Construct Binary Search Tree from Preorder Traversal

Tags : array, tree, binary-tree, recursion, leetcode, cpp, medium

Given an array of integers preorder, which represents the** preorder traversal** of a BST (i.e., binary search tree), construct the tree and return its root.

It is guaranteed that there is always possible to find a binary search tree with the given requirements for the given test cases.

A binary search tree is a binary tree where for every node, any descendant of Node.left has a value strictly less than Node.val, and any descendant of Node.right has a value strictly greater than Node.val.
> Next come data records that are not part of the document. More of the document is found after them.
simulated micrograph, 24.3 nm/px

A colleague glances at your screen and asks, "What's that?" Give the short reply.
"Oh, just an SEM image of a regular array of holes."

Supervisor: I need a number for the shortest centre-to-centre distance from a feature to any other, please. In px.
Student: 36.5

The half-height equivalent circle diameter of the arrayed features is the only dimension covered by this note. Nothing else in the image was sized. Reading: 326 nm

A preorder traversal of a binary tree displays the value of the node first, then traverses Node.left, then traverses Node.right

Examples #

Example 1:

Input: preorder = [8,5,1,7,10,12]
Output: [8,5,10,1,7,null,12]

Example 2:

Input: preorder = [1,3]
Output: [1,null,3]

Constraints #

Solutions #


/**
 * Definition for a binary tree node.
 * struct TreeNode {
 *     int val;
 *     TreeNode *left;
 *     TreeNode *right;
 *     TreeNode() : val(0), left(nullptr), right(nullptr) {}
 *     TreeNode(int x) : val(x), left(nullptr), right(nullptr) {}
 *     TreeNode(int x, TreeNode *left, TreeNode *right) : val(x), left(left), right(right) {}
 * };
 */
class Solution {
public:
    void recurse(TreeNode* root, int val){
        if(root->val > val)
            if(root->left == NULL)
                root->left = new TreeNode(val);
            else
                recurse(root->left,val);
        else
            if(root->right == NULL)
                root->right = new TreeNode(val);
            else
                recurse(root->right,val);
    }
        
    TreeNode* bstFromPreorder(vector<int>& preorder) {
        
        TreeNode* root = new TreeNode(preorder[0]);
        
        for(int i=1; i<preorder.size(); i++)
            recurse(root,preorder[i]);
        
        return root;
        
    }
};